‘martini lunch’: meaning and origin

Especially in two-martini lunch and three-martini lunch, the U.S. phrase martini lunch (also martini luncheon) denotes a midday meal, with several martinis taken as aperitifs, enjoyed by businessmen, and/or politicians, and/or federal-government employees—here, martini designates a cocktail made from gin and dry vermouth.

The first two occurrences of martini lunch(eon) that I have found are from Robert C. Ruark’s 1 column:

1-: Published in several U.S. newspapers in December 1950—for example in The Greensboro Record (Greensboro, North Carolina) of Tuesday the 12th:

New York, Dec. 12.—George McCadden, an American newspaperman who works in Australia, and who has not been home since before the war quit, just checked in like a man from Mars, and is not too impressed by the United States. […]
[…]
After having been subjected to the three-hour New York martini lunch, George is almost beginning to yearn again for the peace of the Australian pub, where the barmaids have character and a limited time is allowed for the clients to get shikkered 2.

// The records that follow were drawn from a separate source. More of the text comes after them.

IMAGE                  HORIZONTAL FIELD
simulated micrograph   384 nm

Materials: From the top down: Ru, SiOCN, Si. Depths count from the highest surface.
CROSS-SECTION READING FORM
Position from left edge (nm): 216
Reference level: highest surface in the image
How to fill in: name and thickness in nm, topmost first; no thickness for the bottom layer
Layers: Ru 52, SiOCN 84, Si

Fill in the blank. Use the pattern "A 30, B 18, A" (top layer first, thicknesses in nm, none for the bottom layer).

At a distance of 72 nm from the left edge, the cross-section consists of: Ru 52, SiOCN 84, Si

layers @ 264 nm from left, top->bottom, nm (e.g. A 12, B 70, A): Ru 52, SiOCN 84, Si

1 Robert C. Ruark (1915-1965) was a U.S. columnist.
2 The Australian-English adjective shikkered, also shickered, means drunk, intoxicated.

2-: Published in several U.S. newspapers in September 1951—for example in the Citizen-News (Hollywood, California) of Thursday the 27th:

New York, Sept. 27.—This rickety old frame is racked with laughter over the story of the expulsion of a testifier in the RFC fraud-possibility hearings. The Senate Investigating Committee, at the suggestion of Sen. Joe McCarthy 3 gave the boot to Cecil Green, Lithofold Corp.’s Washington man, because “he had a martini for lunch and was in no condition to testify.”
I don’t know whether the man was loaded, but I sure would have hated to take a breath check on the peers who were present at his dismissal. That Washington town, if anything, is a more fanatic devotee of the three-hour martini luncheon than New York, which fights the midday booze pretty good.
[…]
I do not fancy the martini luncheon myself, being a person of considerable purity, but it has come to be as much a part of the American big-wheel scene as the expense account and the softening-up celebrity party. The flossier traps around the nation’s major cities are jammed, at lunch, with people who are all trying to sell each other something, and are using juniper juice as a lever to the deal. This results in a national drowsiness in the afternoon, but is widely practiced, nevertheless.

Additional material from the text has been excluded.